How else would a city use an awkward and unwanted tract of land running between a rail yard and the fence of a major highway? Zurich is building a drive-in for prostitutes.
The sex trade has been legal in Switzerland since 1942 and is taxed by the government, with some urban areas even permitting street prostitution. Although Zurich remains “no destination for sex tourism,” the city offers a variety in the way of strip clubs, brothels, and “expensive” escort services, according to “In Your Pocket” guides. Kindly, the online tourism guide also advises that most street prostitutes are victims of sex trafficking, while other women choose the trade under milder duress from economic forces.
Voters in Zurich chose to spend $2.6 million to build a central worksite for sex workers, relocating the sex trade from downtown while offering greater protection from organized crime and other lowly characters. “We built this place to be secure for the sex workers,” Michael Herzig, of Zurich’s social welfare department, told the Washington Post. “We can’t solve the whole problem of exploitation and human trafficking, but at least we want to reduce the harm, especially the violence.”
The sex workers will pay a $43 annual membership fee, in addition to a per diem tax of $5.40
Several dozen women are expected to use the “sex boxes,” an infrastructure of open wooden garages along a small circular driveway formerly part of an industrial park. The women would greet customers along the driveway to negotiate price before driving through. Funded by the city, the facilities will be open all night and offer a baseline of convenience and safety for the sex workers, including bathrooms, lockers, small café tables, and showers. Although the city won’t use security cameras at the facility, the women will be provided with an emergency “panic button” and access to on-site social workers housed in an adjacent office building.

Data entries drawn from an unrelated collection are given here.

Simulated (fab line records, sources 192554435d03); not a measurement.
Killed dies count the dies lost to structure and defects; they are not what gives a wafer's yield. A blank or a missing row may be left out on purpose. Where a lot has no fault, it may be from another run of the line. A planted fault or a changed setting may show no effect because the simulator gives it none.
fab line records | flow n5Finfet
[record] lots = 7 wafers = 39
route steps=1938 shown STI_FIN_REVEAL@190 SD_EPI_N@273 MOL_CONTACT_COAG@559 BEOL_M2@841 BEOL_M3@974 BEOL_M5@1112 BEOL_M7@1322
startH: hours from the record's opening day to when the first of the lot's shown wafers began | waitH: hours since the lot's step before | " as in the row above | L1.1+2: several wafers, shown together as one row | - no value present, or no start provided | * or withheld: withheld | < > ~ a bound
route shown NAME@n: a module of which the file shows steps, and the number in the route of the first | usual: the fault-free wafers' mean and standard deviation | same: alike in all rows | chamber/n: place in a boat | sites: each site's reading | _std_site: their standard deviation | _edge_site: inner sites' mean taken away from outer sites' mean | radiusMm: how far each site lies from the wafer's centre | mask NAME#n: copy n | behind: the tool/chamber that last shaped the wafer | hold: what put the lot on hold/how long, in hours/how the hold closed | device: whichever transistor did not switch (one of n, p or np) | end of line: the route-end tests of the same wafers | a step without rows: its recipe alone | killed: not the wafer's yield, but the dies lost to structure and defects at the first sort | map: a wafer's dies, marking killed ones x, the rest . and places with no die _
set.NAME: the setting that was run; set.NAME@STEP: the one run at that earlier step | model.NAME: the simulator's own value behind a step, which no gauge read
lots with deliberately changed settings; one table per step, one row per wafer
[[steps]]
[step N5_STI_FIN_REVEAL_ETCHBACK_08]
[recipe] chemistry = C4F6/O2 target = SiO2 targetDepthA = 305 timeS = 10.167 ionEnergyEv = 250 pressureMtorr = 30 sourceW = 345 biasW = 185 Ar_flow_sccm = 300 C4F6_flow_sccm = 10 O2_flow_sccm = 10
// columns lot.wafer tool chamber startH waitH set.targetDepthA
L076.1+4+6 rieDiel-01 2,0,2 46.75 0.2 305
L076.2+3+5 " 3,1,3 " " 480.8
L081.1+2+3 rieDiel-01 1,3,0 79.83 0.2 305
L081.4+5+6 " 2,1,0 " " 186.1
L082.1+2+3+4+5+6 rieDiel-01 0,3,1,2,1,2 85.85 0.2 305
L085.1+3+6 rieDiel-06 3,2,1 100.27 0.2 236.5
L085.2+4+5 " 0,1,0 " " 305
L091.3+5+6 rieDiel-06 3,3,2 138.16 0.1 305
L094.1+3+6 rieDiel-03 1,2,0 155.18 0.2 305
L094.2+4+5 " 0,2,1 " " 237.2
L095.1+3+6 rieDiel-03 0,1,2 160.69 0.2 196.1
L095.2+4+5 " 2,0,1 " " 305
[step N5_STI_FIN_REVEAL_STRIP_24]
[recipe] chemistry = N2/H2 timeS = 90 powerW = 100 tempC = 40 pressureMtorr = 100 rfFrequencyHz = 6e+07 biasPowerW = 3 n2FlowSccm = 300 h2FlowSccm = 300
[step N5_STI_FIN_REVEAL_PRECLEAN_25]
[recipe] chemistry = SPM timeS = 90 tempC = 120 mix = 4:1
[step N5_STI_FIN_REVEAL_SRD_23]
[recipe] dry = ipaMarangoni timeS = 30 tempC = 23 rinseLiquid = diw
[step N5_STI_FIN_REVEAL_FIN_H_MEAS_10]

The city also painted the outdoor bathrooms at the city facility in soft blue and pink and strung colorful light bulbs as well as “positive” signs encouraging condom use and other behaviors. "We built the place to be secure for the sex workers [and] it also had to be discreet for the sex workers and the clientele," Herzig said. "But we thought if we build the place, we can also make it look good."
Jean-Marc Hensch, a business executive who leads a neighborhood association in the city, said the facility would draw prostitutes from residential areas, where men and women defecate on the streets and have sex in the open. “It’s an experiment,” he told the Washington Post. “It was absolutely urgent to find a solution.”
The drive-thru service would be open nightly from 7 p.m. to 5 a.m.